So we thought a free short video might help everyone jump forward to more interesting stuff.

Dissociation with a broom!

I published it, a few people seemed to like it, and that was that.

But a few months later, out of the blue, an Internationally Famous Teacher with over a decade of experience teaching messaged me, saying that my video about dissociation was “wrong, wrong, wrong” because “we Africans definitely don’t and never needed to dissociate our upper body to do any saidas”.

Imagine our shock. Had we been teaching wrongly all this time? After all, we learnt kizomba in Europe, and we never stopped to think about the pedigree of what we learnt. Angolans seemed happy with our dancing, but would they accept our teaching as kizomba? Would our students have problems when dancing with Angolans?
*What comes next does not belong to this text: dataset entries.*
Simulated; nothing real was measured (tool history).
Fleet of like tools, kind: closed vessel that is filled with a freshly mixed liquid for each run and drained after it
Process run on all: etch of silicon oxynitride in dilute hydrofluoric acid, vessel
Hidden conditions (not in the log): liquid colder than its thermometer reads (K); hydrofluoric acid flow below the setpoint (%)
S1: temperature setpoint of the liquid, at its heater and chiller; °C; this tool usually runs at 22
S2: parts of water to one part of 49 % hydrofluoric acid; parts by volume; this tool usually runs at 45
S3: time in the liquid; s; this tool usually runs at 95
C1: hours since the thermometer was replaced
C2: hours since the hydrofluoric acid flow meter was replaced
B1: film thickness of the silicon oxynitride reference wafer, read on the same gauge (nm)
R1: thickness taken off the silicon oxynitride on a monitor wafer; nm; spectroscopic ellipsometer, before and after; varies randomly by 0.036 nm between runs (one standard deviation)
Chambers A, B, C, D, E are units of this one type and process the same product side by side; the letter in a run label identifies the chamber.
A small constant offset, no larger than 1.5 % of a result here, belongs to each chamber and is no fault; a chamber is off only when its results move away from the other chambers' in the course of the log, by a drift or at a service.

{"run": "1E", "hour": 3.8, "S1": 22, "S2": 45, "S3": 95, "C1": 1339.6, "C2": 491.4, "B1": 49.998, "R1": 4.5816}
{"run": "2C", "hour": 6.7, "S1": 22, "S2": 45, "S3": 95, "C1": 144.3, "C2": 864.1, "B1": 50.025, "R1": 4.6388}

I took down the broom video and started looking for references.

A flurry of privates and a mystery

And so, in mid-2022 we had privates with 11 teachers – 8 Angolan and 3 non-Angolan but well-respected in the kizomba world. I asked them all explicitly about dissociation, and particularly in saida.

First shock: all of them explained saida with no dissociation. Still, Angolans were practical and open minded about it: they’d say it can be “a matter of style”, or that you should “better avoid it to keep a beautiful straight posture”. However, non-Angolans were much more extreme, and went as far as saying that dissociation is only an European thing, or even that it’s just “not kizomba”. The only non-Angolan teacher that didn’t do this was Kirsi vanSol – more on that later.

Second shock: all of them started doing dissociation, also in saida, the moment they moved on from explaining it as a separate move. One teacher needed video of himself to accept this, and tried to joke his way out of an awkward situation – until I told him that other teachers also do it. How relieved he was!

It’s in fact not difficult to find videos online of Angolan teachers showing saida in a very straight, hardly-dissociated manner. But once they start dancing socially, there it is!

So, how’s this mismatch possible? What is going on?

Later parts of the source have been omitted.